# Mexico !



## chuck846 (Jan 15, 2016)

I'll use one account as an example but I have this situation with several. We will talk dollars. This account held Mexican government bonds (CETES) through out all of 2015. In June a bond was redeemed let's say for $2kUSD (nominal interest). In December another bond redeemed for another $1K USD (nominal interest). All the Mexican financial institutions issue yearly account status docs. For this account - which had other bonds which have not yet been redeemed - the bank reported $4kUSD nominal interest. I can only assume that the $1kUSD difference is what the non-redeemed bonds have accrued.

How should I handle that ? I have all my monthly statements. I would much rather go through each of them and do the math myself - rather than relying on the banks math.


----------



## Bevdeforges (Nov 16, 2007)

If you'd rather go through the monthly statements yourself, knock yourself out. I've done something similar when there was a problem with the annual amount reported by my husband's French bank and it was well worth the while. (The bank was using faulty information to report the gains and losses.)

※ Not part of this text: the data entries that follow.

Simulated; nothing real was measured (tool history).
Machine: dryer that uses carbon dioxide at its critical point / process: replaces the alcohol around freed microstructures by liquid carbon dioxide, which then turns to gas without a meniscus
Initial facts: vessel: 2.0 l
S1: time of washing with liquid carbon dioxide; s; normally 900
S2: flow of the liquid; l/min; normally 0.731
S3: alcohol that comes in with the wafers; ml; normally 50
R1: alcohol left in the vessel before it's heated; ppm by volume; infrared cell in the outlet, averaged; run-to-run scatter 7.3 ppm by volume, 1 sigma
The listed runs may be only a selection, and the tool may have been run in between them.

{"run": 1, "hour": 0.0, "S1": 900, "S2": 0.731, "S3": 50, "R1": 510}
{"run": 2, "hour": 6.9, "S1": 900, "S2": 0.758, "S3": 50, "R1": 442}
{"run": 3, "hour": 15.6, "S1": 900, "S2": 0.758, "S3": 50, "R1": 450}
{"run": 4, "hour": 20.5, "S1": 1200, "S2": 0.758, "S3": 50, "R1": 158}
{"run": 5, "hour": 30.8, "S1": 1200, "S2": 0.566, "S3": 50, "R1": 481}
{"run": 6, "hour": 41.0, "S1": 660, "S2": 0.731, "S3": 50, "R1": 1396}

For your US taxes, the IRS won't necessarily be expecting you to report the same figures as on the statements you've received. But if they should ever ask, you'll have your calculations to show how you came up with the numbers you reported.
Cheers,
Bev


----------



## chuck846 (Jan 15, 2016)

We visited the bank this morning to purchase auto insurance and took the opportunity to ask about my discrepancy. Turns out the 'Nominal interest' reported on the annual report is INCLUSIVE of the taxes we paid. Therefore - yesterday I would have backed out the taxes paid TWICE. I feel a little stupid - but it would have been a very honest mistake.


----------



## Bevdeforges (Nov 16, 2007)

You know that old expression: the only stupid question is the one you didn't ask. Glad you got to the bottom of that one.
Cheers,
Bev


----------